H. R. 2437
IN THE HOUSE OF REPRESENTATIVES
July 7, 2011
Mrs. Biggert (for herself, Mr. Kildee, and Mr. Ryan of Ohio) introduced the following bill; which was referred to the Committee on Education and the Workforce
To support evidence-based social and emotional learning programming.
This Act may be cited as the
Academic, Social, and Emotional
Learning Act of 2011.
The Congress makes the following findings:
To succeed in school, students need to be engaged. They need to know how to maintain focus and effort in the face of setbacks, work effectively with others, and be good communicators and problem-solvers.
Social and emotional skills form a foundation for young people’s success not just in school, but as healthy and caring adults, productive workers, and engaged citizens.
Not only can these skills be taught, they can be taught by regular classroom teachers in schools of every type to students of every background.
Academic outcomes resulting from social and emotional learning include greater motivation to learn and commitment to school, increased time devoted to schoolwork and mastery of subject matter, improved attendance, graduation rates, grades, and test scores.

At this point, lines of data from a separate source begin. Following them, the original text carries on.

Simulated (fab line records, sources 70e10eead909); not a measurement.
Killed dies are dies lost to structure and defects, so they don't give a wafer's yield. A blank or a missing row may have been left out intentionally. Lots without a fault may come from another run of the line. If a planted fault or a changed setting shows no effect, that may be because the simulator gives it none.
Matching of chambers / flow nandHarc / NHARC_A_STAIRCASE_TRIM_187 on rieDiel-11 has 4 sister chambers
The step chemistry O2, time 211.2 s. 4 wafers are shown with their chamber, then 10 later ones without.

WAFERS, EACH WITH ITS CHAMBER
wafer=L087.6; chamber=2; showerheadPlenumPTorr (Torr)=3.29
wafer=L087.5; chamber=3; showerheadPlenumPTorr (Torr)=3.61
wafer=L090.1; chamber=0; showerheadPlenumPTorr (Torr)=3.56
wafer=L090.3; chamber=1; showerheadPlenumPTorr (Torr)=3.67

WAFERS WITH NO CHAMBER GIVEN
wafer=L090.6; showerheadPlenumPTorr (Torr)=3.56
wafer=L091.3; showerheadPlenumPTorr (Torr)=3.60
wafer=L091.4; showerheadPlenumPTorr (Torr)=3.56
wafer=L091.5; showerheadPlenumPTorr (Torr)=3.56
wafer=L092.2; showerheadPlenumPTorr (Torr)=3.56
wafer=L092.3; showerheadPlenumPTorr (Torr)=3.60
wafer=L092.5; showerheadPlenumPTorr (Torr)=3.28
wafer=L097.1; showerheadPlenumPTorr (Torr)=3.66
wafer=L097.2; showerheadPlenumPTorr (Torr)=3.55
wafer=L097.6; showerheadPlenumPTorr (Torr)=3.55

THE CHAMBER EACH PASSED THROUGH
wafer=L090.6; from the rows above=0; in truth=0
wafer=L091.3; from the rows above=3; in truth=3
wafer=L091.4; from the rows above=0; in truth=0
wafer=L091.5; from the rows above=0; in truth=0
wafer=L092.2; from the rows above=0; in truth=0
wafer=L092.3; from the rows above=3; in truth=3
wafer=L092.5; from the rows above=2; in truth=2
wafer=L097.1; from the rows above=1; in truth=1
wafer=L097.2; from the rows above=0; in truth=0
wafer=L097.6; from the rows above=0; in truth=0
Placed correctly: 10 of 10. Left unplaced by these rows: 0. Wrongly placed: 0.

These positive outcomes increase in students who are involved in social and emotional learning programming by an average of 11 percentile points over students who are not involved in such programming.
Social and emotional learning programming also results in reduced problem behavior, improved health outcomes, a lower rate of violent delinquency, and a lower rate of heavy alcohol use.
Amendments to the Elementary and Secondary Education Act
Teacher and principal training and recruiting fund
Part A of title II of the Elementary and Secondary Education Act of 1965 (20 U.S.C. 6601 et seq.) is amended—
in section 2113(c)(2)—
and at the end of subparagraph (A);
by striking the
period at the end of subparagraph (B) and insert
by adding at the end the following:
train teachers and principals in practices that have demonstrated effectiveness in improving student achievement, attainment, and behavior through addressing the social and emotional development needs of students, such as through social and emotional learning programming.
in section 2123(a)(3)(B)(iii)—
and at the end of (I);
by redesignating subclause (II) as subclause (III); and
by inserting after subclause (I) the following:
addressing the social and emotional development needs of students to improve student achievement and attainment, such as through social and emotional learning programming; and
Section 9101 of the Elementary and Secondary Education Act of 1965 (20 U.S.C. 7801) is amended by adding at the end the following:
Social and emotional learning
social and emotional learning means the process through which
children and adults acquire the knowledge, attitudes, and skills associated
with the core areas of social and emotional competency, including—
self-awareness and self-management to achieve school and life success, such as identifying and recognizing strengths, needs, emotions, values and self-efficacy, impulse control and stress management, self-motivation and discipline, and goal setting and organizational skills;
social awareness and interpersonal skills to establish and maintain positive relationships, such as perspective taking and respect for others, communication, working cooperatively, negotiation, conflict management, and help seeking; and
decisionmaking skills and responsible behaviors in personal, academic and community contexts, such as situational analysis, problem solving, reflection and personal, and social and ethical responsibility.
Social and Emotional Learning Programming
social and emotional
learning programming refers to classroom instruction and schoolwide
activities and initiatives that—
integrate social and emotional learning into school curriculum;
provide systematic instruction whereby social and emotional skills are taught, modeled, practiced, and applied so that students use them as part of their daily behavior;
teach children to apply social and emotional skills to prevent specific problem behaviors such as substance use, violence, bullying, and school failure, and to promote positive behaviors in class, school, and community activities; and
establish safe and caring learning environments that foster student participation, engagement, and connection to learning and school.